When we think someone's different,
because our compassion circuitries cut off, we can harm them.
It explains how it's possible that the Buddhists in Myanmar
can be committing such horrific atrocities against the Rohingya.
They are considered different.
Of course, we talk mostly about the dominant and non-dominic culture,
how difference has to do with race, our religion.
It also has to do with class.
In fact, from Berkeley Greater Good Center,
Dacher Keltner did this research describing how the more wealthy,
the less empathetic to those in need.
It's researched out.
And then perhaps the greatest blindness in terms of difference
and where we cause the most pervasive torment is speciesism,
Non-human animals are different.
Therefore, they don't activate our compassion circuitry as quickly.

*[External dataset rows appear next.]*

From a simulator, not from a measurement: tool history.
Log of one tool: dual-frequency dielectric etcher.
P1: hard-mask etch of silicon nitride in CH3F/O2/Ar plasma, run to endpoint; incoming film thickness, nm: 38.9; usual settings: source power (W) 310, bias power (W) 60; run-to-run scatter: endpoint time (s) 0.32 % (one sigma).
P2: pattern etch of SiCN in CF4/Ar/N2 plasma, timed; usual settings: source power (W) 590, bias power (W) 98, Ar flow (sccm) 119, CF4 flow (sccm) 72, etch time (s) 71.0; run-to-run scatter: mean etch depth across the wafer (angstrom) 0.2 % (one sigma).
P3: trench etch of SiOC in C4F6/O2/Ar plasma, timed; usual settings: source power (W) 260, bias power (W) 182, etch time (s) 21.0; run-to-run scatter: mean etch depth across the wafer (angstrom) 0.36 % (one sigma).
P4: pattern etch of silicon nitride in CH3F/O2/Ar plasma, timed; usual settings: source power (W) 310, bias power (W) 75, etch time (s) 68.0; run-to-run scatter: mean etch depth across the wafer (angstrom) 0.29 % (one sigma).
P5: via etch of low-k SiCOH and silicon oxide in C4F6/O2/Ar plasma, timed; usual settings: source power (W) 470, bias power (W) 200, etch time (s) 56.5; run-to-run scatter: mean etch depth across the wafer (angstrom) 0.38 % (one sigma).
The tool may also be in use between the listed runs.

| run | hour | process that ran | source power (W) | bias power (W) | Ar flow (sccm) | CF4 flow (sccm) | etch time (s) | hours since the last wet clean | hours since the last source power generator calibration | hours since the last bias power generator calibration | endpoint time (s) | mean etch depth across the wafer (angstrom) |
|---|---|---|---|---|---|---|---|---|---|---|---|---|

So we're going to talk about how to move out of the hijack
when we're caught in a reactivity towards another because of a threat
and how to move towards compassion
and also how to widen the circle
when we have gotten caught and trapped in perceiving difference.
and our hearts not including others.
The reason it's so important,
our hearts are not free
if there's any part of this living world
we're excluding.
The hope of our humanity
is that activists will get spiritual,
will go for this all-inclusive,
all-inclusive compassion.
And those that are waking up their hearts
will know to bring it into the world actively.
So the movement is going from unreal other to real other,
whether the person's unreal because they're threatening us
or they're unreal because they feel different
and having them become real.
And of course, as a sideline, we get mixed up as to what is a real being
or not a real being all the time.
One woman says, I bumped into a mannequin in the store
and I said, oh, I'm sorry.
And then I said, oh, I thought you were a person.
And then I realized I was still talking to the mannequin,
which reminded me of another story of a guy who comes late to a meeting,
and on his way in, he sees a clown in front of the building.
So when he's at his meeting, he says, he tells the group,
you know, I saw a clown out front.
And one person at the meeting said, well, was it a real clown
or somebody dressing up as a clown?
which I thought was the same idea.
Okay, enough of my silly examples.
So let's look at when we get hijacked,
and I'm going to invite each of you,
because really the only reason to explore this
is if we take this,
us awakening bodhisatt,
as we take this right into our life,
and we look at, okay, so where am I creating separation?
Where can I awaken compassion?
We have to practice it.
So I'm going to ask each of you to think of a place where you feel like you get
hijacked and where you'd like to have more compassion, get you thinking ahead of time.
One of the great understandings is that the heart of Buddhism is compassion,
the heart of compassion is compassion for ourselves.
So keep in mind that if you get hijacked and you feel threatened or angry at somebody else
and you want to feel more compassion towards them.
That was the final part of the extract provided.